Then came “Question Mark” and “Could’ve Been,” released together in early 2026. The former pulls off a musical sleight of hand — presenting as a love song while actually exploring the strange, complicated tension between artists and their fans. The latter sits in the tender ache of unanswered “what ifs.” Both are miles from the bubblegum pop that first introduced her to the world, and that evolution feels completely earned.
This is an artist in full creative bloom, writing with more honesty, performing with more intention, and connecting with an audience that has grown right alongside her.
What makes Ylona Garcia genuinely special isn’t just the music, it’s the person behind it. She’s spoken openly about the physical toll the early years took on her health (Metro Manila’s pollution, she’s noted, “permanently damaged” her health). She talks with warmth about the people of Cebu, about the joy of touring her home country after PBB ended, about what it meant to see her siblings light up when “Entertain Me” became part of the Valorant universe they loved.
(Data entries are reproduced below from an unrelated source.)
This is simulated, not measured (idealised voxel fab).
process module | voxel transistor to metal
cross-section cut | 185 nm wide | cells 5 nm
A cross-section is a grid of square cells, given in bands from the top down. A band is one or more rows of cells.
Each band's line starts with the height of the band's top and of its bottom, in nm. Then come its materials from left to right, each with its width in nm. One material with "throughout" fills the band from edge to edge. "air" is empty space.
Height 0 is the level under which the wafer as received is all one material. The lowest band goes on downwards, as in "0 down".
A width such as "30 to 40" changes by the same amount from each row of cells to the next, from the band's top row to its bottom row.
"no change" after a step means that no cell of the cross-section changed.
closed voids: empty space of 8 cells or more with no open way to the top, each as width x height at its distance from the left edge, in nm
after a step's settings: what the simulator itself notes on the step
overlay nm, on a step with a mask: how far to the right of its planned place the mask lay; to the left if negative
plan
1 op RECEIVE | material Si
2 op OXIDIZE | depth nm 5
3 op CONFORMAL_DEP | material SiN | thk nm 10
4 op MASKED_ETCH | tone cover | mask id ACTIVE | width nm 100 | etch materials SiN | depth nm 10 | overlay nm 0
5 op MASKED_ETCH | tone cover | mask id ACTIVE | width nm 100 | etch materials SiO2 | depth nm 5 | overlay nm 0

She represents something important for a generation of Filipino and Asian-Australian young people who grew up not seeing themselves reflected in Western pop culture. Now, at 23, she IS that reflection — beautiful, boundary-breaking, and completely herself.
“She has long been more than just a pop star” — Philippine Daily Inquirer
Ten years into a career that started when she was barely a teenager, Ylona Garcia is still only just beginning. The music is getting bolder, the story is getting richer, and the audience — global, passionate, and growing — is paying very close attention.